The subject of segmentation is and probably always will be a hot topic in the world of PCI. Effective segmentation is the primary subject of conversations as organizations struggle to reduce the scope and the subsequent financial impact of achieving and sustaining PCI compliance. Due to the massive amount of implementation possibilities, it would be very difficult for the PCI SSC to take a specific stance and define what actually constitutes “effective segmentation.”
So this leaves us with every QSA’s and merchants favorite PCI SSC chant. “It’s up to the QSA.”
One big area of the segmentation discussion surrounds the use of VLAN’s as a part of segmenting the CHD. Dr. W. David Sincoskie and Chase Cotton created and refined the algorithms that eventually became VLAN’s and published their work in the 1988 IEEE Network (http://en.wikipedia.org/wiki/Virtual_LAN). Since then, VLAN’s have become a major part of most networking environments today. However, VLAN’s have been getting a bad rap from the security population in recent years.

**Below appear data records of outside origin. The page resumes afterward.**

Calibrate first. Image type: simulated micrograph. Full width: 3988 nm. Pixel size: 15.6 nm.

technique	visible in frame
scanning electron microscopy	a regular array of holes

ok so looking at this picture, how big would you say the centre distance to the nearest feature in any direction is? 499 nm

The PCI Wireless Guideline information supplement that was published in July of 2009 states:
“Relying on Virtual LAN (VLAN) based segmentation alone is not sufficient. For example, having the CDE on one VLAN and the WLAN on a separate VLAN does not adequately segment the WLAN and take it out of PCI DSS scope. VLANs were designed for managing large LANs efficiently. As such, a hacker can hop across VLANs using several known techniques if adequate access controls between VLANs are not in place."
Relying on VLAN based segmentation is not sufficient? Does this suggest that the only method of proper segmentation would air gapping? Which is to say that each network must completely stand on its own, never traversing a common infrastructure. This common infrastructure would include firewalls, switches and routers.
This approach is not feasible in an enterprise environment, nor do I believe is really the intent of this writing, although I’m at a loss as to how they would suggest that you segment if you are not to use VLAN’s at all.
The issue with segmentation is not with the use of VLAN’s for segmentation. The real concern is with how data is managed that traverses one or more VLAN’s. The devices, technologies and processes that are used to regulate, manage and inspect data that flows from a VLAN of one security level to another should be the focus of concern.
Are access lists ok? What about firewalls? How about Deep Packet Inspection?
Access lists are a common way of managing data flow between VLAN’s. Access lists can be applied to routers, firewalls and switches. If a standard access list is used to manage traffic, the access must be defined for both ingress and egress. An access list entry must be added to allow traffic to exit a VLAN and another access list is needed to allow the traffic to re-enter the VLAN. These access lists create open persistent “holes” for the traffic to pass through
The security concern with this approach is that defined “open” access might have to be used to allow traffic from a level of lower security to a level of higher security creating a possible attack vector or path to enter the area of higher security.
Reflexive access lists (also known as IP session filtering ACL’s) are designed to alleviate this problem by monitoring the connection state and only allowing return traffic for established sessions. For example, if traffic is exiting VLAN1, destined for VLAN2, the RACL notes the destination address and port and will only allow return traffic from that destination and destined for the defined port. This prevents the need to add an access list for return traffic. In-turn reducing the exposure of the open ports when not needed. It is important to note that RACL’s only provide full session awareness for TCP. With other protocols RACL’s use timeouts to remove idle sessions.
A firewall adds an additional level of security to reflexive access lists by providing full session state monitoring for all protocols as well as deep packet inspection capabilities. Deep packet inspection takes a further look into the payload of the traffic that is passing through the firewall in order to inspect the content contained within the TCP encapsulation.
PCI DSS requirement 1.2.3 states:
Install perimeter firewalls between 1.2.3 any wireless networks and the cardholder data environment, and configure these firewalls to deny or control (if such traffic is necessary for business purposes) any traffic from the wireless environment into the cardholder data environment.
VLAN security has come a long way since the introduction of VLAN hopping or double tagging in 2000. Vendors have increased the level of security features in the switches and routers as well as provided more detailed implementation and configuration instructions. In virtually every case, proper configuration of the networking environment reduces the risk of these vulnerabilities.
VLAN’s are an essential part of managing enterprise networking environments. While the most secure network architecture will be a complete air-gapped environment, chances of you coming across one outside of your local donut shop isn’t very high. Don’t be afraid to roll your sleeves up and get your hands dirty with the details. Grab your QSA and pull them into the ditch with you and force them to think.
How do you think I learned?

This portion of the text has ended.